Re: [PATCH 4/5] strbuf_reset: don't write to slopbuf with ThreadSanitizer

Junio C Hamano <gitster@xxxxxxxxx> · Tue, 15 Aug 2017 11:43:48 -0700

Martin Ågren <martin.agren@xxxxxxxxx> writes:

> If two threads have one freshly initialized string buffer each and call
> strbuf_reset on them at roughly the same time, both threads will be
> writing a '\0' to strbuf_slopbuf. That is not a problem in practice
> since it doesn't matter in which order the writes happen. But
> ThreadSanitizer will consider this a race.
>
> When compiling with GIT_THREAD_SANITIZER, avoid writing to
> strbuf_slopbuf. Let's instead assert on the first byte of strbuf_slopbuf
> being '\0', since it ensures the promised invariant of "buf[len] ==
> '\0'". (Writing to strbuf_slopbuf is normally bad, but could become even
> more bad if we stop covering it up in strbuf_reset.)
>
> Signed-off-by: Martin Ågren <martin.agren@xxxxxxxxx>
> ---
>  strbuf.h | 12 ++++++++++++
>  1 file changed, 12 insertions(+)
>
> diff --git a/strbuf.h b/strbuf.h
> index e705b94db..295654d39 100644
> --- a/strbuf.h
> +++ b/strbuf.h
> @@ -153,7 +153,19 @@ static inline void strbuf_setlen(struct strbuf *sb, size_t len)
>  /**
>   * Empty the buffer by setting the size of it to zero.
>   */
> +#ifdef GIT_THREAD_SANITIZER
> +#define strbuf_reset(sb)						\
> +	do {								\
> +		struct strbuf *_sb = sb; 				\
> +		_sb->len = 0;						\
> +		if (_sb->buf == strbuf_slopbuf)				\
> +			assert(!strbuf_slopbuf[0]);			\
> +		else							\
> +			_sb->buf[0] = '\0';				\
> +	} while (0)
> +#else
>  #define strbuf_reset(sb)  strbuf_setlen(sb, 0)
> +#endif
>  
>  
>  /**

The strbuf_slopbuf[] is a shared resource that is expected by
everybody to stay a holder of a NUL.  Even though it is defined as
"char [1]", it in spirit ought to be considered const.  And from
that point of view, your new definition that is conditionally used
only when sanitizer is in use _is_ the more correct one than the
current "we do not care if it is slopbuf, we are writing \0 so it
will be no-op anyway" code.

I wonder if we excessively call strbuf_reset() in the real code to
make your version unacceptably expensive?  If not, I somehow feel
that using this version unconditionally may be a better approach.

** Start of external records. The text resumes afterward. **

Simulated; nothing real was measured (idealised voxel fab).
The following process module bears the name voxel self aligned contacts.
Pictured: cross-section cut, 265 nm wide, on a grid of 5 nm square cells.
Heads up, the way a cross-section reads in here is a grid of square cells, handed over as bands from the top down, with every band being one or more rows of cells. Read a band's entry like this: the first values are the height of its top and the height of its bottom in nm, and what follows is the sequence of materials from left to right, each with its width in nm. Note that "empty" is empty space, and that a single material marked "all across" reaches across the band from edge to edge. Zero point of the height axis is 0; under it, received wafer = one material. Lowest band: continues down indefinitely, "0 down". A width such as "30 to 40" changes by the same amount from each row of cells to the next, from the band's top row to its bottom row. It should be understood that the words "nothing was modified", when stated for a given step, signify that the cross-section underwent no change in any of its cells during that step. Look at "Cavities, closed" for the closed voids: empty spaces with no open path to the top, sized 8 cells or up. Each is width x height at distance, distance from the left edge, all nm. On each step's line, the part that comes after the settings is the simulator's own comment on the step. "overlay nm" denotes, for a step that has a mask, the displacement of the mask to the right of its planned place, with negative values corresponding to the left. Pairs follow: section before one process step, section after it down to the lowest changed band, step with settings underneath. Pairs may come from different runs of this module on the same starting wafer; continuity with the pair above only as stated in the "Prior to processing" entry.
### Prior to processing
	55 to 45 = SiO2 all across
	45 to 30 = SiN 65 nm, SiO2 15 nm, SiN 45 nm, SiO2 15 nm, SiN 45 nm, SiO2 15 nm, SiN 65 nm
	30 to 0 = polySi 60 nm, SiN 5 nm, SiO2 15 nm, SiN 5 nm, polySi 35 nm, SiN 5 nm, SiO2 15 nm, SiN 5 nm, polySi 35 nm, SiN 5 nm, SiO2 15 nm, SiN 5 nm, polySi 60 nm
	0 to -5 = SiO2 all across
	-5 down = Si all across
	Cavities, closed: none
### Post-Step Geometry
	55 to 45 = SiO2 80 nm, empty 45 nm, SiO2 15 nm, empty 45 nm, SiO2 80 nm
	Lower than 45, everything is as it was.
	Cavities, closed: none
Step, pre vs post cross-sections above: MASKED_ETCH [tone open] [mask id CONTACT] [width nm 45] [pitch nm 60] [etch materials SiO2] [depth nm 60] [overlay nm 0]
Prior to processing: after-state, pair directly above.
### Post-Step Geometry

What happens when a caller calls "strbuf_setlen(&sb, 0)" on a strbuf
that happens to have nothing and whose buffer still points at the
slopbuf (instead of calling _reset())?  Shouldn't your patch fix
that function instead, i.e. something like the following without the
above?  Is that make things noticeably and measurably too expensive?

Thanks.

 strbuf.h | 5 ++++-
 1 file changed, 4 insertions(+), 1 deletion(-)

diff --git a/strbuf.h b/strbuf.h
index 2075384e0b..1a77fe146a 100644
--- a/strbuf.h
+++ b/strbuf.h
@@ -147,7 +147,10 @@ static inline void strbuf_setlen(struct strbuf *sb, size_t len)
 	if (len > (sb->alloc ? sb->alloc - 1 : 0))
 		die("BUG: strbuf_setlen() beyond buffer");
 	sb->len = len;
-	sb->buf[len] = '\0';
+	if (sb->buf != strbuf_slopbuf)
+		sb->buf[len] = '\0';
+	else
+		assert(!strbuf_slopbuf[0]);
 }
 
 /**